Inland Revenue inspectors are becoming increasingly heavy-handed in their approach to prosecuting individuals or companies which fail to operate PAYE schemes, a leading tax expert said this week.
Will Heard, tax investigations specialist at Levy Gee, said the Revenue was failing to analyse situations properly from a technical point of view.
‘Inspectors do not take into account that they must prove beyond reasonable doubt that PAYE should have been deducted before they can prove that someone deliberately failed to make a deduction,’ he said.
‘Consequently, they go ahead blindly, often using very heavy-handed tactics to extract convenient statements from workers who are afraid that if they do not say what the Revenue wants to hear, then they will get a tax bill for all the payments they have received gross of tax.’

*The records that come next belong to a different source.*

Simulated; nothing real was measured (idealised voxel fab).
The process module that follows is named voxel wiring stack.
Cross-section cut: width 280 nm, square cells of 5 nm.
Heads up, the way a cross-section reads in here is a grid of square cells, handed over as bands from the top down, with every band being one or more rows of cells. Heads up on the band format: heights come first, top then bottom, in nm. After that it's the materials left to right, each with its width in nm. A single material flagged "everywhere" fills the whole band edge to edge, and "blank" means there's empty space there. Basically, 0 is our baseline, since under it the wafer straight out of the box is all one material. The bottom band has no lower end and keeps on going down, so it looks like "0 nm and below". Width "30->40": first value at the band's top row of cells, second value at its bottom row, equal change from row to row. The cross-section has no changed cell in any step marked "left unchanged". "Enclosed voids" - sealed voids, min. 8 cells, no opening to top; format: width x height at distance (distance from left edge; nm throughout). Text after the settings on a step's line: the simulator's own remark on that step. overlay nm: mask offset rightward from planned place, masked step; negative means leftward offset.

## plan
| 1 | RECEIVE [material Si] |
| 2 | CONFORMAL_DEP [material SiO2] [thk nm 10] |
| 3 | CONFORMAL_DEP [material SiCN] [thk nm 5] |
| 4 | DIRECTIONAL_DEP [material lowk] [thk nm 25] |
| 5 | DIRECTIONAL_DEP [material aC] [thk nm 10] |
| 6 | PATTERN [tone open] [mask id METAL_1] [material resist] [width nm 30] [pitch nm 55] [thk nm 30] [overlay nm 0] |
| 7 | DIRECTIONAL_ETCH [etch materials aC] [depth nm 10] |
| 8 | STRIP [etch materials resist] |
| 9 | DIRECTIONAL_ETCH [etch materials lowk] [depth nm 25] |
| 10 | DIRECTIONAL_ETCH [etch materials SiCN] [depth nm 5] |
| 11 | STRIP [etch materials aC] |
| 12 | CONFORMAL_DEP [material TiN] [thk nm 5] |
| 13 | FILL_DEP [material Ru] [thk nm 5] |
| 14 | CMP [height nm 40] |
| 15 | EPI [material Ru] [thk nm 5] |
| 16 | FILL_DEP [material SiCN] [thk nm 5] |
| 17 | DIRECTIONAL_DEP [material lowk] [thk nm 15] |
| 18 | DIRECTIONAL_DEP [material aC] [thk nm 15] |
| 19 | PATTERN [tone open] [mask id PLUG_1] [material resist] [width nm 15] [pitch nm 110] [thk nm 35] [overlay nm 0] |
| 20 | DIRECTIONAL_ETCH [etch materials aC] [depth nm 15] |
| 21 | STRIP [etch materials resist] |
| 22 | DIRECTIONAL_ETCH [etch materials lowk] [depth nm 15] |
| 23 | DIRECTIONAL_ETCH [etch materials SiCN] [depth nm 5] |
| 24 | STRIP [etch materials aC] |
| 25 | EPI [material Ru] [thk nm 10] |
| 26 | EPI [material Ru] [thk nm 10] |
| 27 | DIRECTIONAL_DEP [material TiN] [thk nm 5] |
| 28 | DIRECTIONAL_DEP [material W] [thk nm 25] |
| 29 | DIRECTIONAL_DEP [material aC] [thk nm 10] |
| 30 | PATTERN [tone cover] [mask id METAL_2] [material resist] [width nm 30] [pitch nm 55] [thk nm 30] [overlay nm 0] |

In the five years up to 5 April 1997, the Revenue prosecuted 75 cases of people accused of business tax fraud and only had an 8% failure rate. But, of 88 prosecutions in cases of PAYE fraud, the failure rate was more than three times that, at 25%.
Revenue officials refuted Heard’s claims. A spokesman said: ‘Everybody who is appointed as an inspector will be fully trained in dealing with all aspects of such PAYE cases. It is a specialist area and they are fully trained before they can go into a prosecution.’
But Heard added: ‘The Revenue should apply the legislation that it already has on a much more extensive basis than currently. This enables the Board of Inland Revenue to order the ultimate user of labour to deduct tax from payments made to a contractor who has supplied that labour.
‘The Revenue should also legislate to make the owners of businesses personally liable for PAYE, which they have deliberately failed to deduct even if the wages to which it relates belong to their workers and not themselves.’